Kerry Hawkins, president of Cargill in Canada, agreed it will be a problem.
“We do 70 percent of our crop protection business in a 20 to 60 day period in the spring. If our suppliers don’t deliver on orders and Cargill doesn’t ship to farmers on time, the narrow window of opportunity for planting the year’s crops will pass. It will impact on farmers, businesses and have an extreme impact on the food supply. The same problems exist on the marking side,” said Hawkins.
He told reporters last week that not all agriculture businesses will be ready. In fact only 33 percent of Canadian companies in primary production, such as farming, mining, logging and fishing, have taken steps to deal with it.
But the major grain companies, railroads and ports have taken seriously the challenge of how to upgrade computer systems and the embedded chips that act as tiny computer controls. The Canadian Wheat Board and the Canadian Grain Commission have been working on the issue since 1995. Each player is dependent on the other to be ready when the clock ticks to 2000.
“We have 30 accredited exporters to check out. Hundreds of other suppliers and clients and we depend on each of them to have their systems in place in advance of the end of 1999,” said Rhea Yates, of the Canadian Wheat Board.

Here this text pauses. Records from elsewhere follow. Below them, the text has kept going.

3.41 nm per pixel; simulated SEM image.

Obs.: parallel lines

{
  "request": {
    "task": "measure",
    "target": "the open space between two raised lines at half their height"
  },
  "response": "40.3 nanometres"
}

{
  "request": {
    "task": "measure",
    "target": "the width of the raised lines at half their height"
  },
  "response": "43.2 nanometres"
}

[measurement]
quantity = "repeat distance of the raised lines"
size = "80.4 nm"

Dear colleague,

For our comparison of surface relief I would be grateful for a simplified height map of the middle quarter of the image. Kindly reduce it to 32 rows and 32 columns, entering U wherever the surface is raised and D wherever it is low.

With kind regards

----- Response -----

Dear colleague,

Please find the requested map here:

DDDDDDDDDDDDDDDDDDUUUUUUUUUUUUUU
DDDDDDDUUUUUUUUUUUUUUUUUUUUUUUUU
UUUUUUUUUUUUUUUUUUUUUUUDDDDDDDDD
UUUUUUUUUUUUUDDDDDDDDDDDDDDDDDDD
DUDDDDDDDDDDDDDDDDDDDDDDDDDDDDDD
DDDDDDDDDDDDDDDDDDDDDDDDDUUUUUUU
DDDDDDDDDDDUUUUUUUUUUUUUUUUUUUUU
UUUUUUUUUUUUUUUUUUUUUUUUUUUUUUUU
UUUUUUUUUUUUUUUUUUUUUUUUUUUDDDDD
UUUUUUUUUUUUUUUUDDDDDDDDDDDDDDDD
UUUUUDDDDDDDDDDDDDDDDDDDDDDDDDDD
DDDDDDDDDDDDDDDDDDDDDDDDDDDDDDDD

“The board is concerned about all of us. We are working with them to ensure that data interchange and every other issue we share is dealt with,” said Richard Willacky, of Manitoba Pool Elevators.
Pressure from the banks and financial trading organizations such as commodity markets and brokerages that trade the stocks of grain companies is mounting.
“We have to be able to assure traders that our company is not going to be at risk. They need to know before they recommend our stocks,” said Saskatchewan Wheat Pool’s Malcolm Corner.
While none of the major players in the grain industry will discuss the costs of upgrading, aging of data (the term used for a test that convinces the computers that 2000 has already arrived) and software testing, estimates are in the low hundreds of millions of dollars for this sector alone.
Manitoba Pool Elevators and Alberta Wheat Pool got a later start than some of the other grain companies in 1997, but feel their deadlines, beginning Jan. 1, 1999 will be met.
“We hope we are going to find them (problems) all, but we know there will be a very few we miss. We are preparing for that as well,” said Dave Riddell, of Alberta Wheat Pool.
Corner, who is in charge of the year 2000 project for Sask Pool, has had 13 staff working on the case since May 1996. Their target is Dec. 31, 1998.
“We will need time to test for all the got-yas that will be in the system. You hope to find everything the first time but that won’t happen. You need to test everything.”
Pioneer Grain began its upgrade in 1996, a three-year plan that Patrick Van Osh feels will be met.
“Each one of the major players will be ready in time. No one can expect to find everything. We have to be realistic. But each of us is taking it very seriously and although we all expect a few little problems we all will be as ready for the year 2000 as it is possible to be,” he said.
Little things can create large problems. Embedded chips in machines such as elevator scales and grain terminal controls require special techniques to repair. Often the controls will require replacement or physical repair, said Willacky.
Cargill began its program in late 1996 and was surprised by the extent of the problem with software that was permanently burned into embedded computer chips, said Hawkins.
Still, Canada’s major agricultural and transportation players appear confident they can beat the bug.